LA based band, Grouplove, are the living testimony to the adage “timing is everything.” It all started as a chance encounter of five creative individuals in Greece, then it blossomed into a close friendship and band. Hannah Hooper (vocals, keys), Christian Zucconi (vocals, guitar), Sean Gadd (bass, vocals), Andrew Wessen (guitar, vocals), and Ryan Rabin (drums) each possess a gift that can be both seen and heard in the band’s live performance. This month, the band released their sophomore album, Spreading Rumours and kicked off their Seesaw Tour. “This record was so much more collaborative than the last one (Never Trust A Happy Song),” Christian said. “Ryan was writing melodies for verses. Andrew’s guitar lines became chorus melodies, Sean’s basslines are amazing on the record. Everyone believes in each other’s work and that’s what keeps us going.” We speak to Hannah and Christian about the concept behind their tour and their progression as musicians through Spreading Rumours.

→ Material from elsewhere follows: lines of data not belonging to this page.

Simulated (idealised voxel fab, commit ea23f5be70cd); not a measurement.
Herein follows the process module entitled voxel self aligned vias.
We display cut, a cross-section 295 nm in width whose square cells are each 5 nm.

Life + Times: I am really looking forward to the Seesaw Tour. One night will be electric based and the second night will be acoustic. How did you guys come up with the idea to do this?
Hannah Hooper: We’re so pumped for this tour. It was kind of, like, a collective decision to do this. We wanted to do something different for our fans and we were thinking, ‘What would we want to see our favorite bands do?’ There’s such little opportunity to see your fans faces and really be intimate with them and share both an acoustic and electric night in each city. You spend such little time in each city. So, that was really the premise of the tour.
Christian Zucconi: And also, it provides a challenge for us to do something different because you want to keep changing things up and never get comfortable doing one thing or do the same kind of tour, the same kind of production. So, it’s really fun to throw that curve ball at ourselves.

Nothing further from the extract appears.